For 2012 SAT scores, in reading, the district is on par with the state and country; in writing, the district is just behind the state but even with the country; and in math the district outperformed the state and country.

Scores in each subject have increased over the years, Brower said.

Brower also pinpointed the following: 

  • For Advanced Placement, 83 students achieved three to five scores (five being the highest). In 2011, there were 60 students.
  • In 2012, there were 119 students accepted into a four-year college, 168 accepted into a two-year college, 24 into trade school and seven went into the military.
  • Enrollment has declined approximately 5 percent since 2009.
  • The district has a 90.77 percent graduation rate.
  • The district has a 2.4 percent drop out rate compared to the state’s 1.4 percent.
  • The attendance rate was at 90.9 percent for the high school in 2010-11 compared to the states 94.6 percent.

"The Educators Are Committed"

The school district will be working to decrease partial proficiency in half over six years, Brower said.

The goal is 100 percent proficiency for all students, Clark said. Now that the district has evaluated its data, it will be putting together an action plan, examine instruction and create data overviews while also building assessment literacy and collaborative work.

Principals will be creating school progress goals, which will outline performance targets using individual data and cohort data, Clark said.

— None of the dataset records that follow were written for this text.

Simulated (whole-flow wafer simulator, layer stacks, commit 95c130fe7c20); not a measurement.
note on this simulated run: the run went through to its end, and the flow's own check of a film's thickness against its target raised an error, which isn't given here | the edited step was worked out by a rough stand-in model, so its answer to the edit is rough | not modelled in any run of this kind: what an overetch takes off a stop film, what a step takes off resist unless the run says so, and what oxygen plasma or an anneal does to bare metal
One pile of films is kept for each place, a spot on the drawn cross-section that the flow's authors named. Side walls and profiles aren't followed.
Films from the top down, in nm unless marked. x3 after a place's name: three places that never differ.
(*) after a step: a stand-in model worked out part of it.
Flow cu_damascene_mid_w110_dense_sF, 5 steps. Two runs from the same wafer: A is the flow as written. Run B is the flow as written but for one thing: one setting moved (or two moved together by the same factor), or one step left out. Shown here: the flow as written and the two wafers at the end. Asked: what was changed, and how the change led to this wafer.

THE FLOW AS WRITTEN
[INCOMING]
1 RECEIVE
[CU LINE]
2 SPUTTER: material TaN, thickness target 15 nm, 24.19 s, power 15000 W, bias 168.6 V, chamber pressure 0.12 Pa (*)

They will also utilize Measures of Academic Progress NWEA-MAPS and NJ SMART individual student assessment records and cohort profiles.

The state and district will now be using a growth model rather than receiving data late on students who have advanced to the next grade, she said.

Students will be tested in the fall and again in the spring, she said.

Some areas the district is already working on include:

  • The district is currently realigning its K-12 curriculum for English Language Arts and Math with the Common Core Standards, an initiative that is to provide consistent and clear understanding of what students are expected to learn.
  • Data Review Teams are being developed to look at and analyze data.
  • Approximately 72 students participated in a SAT bootcamp. All juniors will be taking the PSAT this year and the school district will be evaluating that data to determine how often SAT bootcamps need to be held. SAT preparation is also built into course offerings.
  • The district will be implementing a Drop Out Intervention Program. The program will be handled on an individual basis. They will be putting processes in place to bring students back to school and graduate.
  • Approximately 83 students are participating in the Lacey Online Learning Academy, which provides the students with more educational opportunities.
  • With many new programs in place, the district will be spending time training its staff with professional development.
  • Ensuring that all students have the opportunity to take rigorous courses not only at the high school level but even as early as fifth grade.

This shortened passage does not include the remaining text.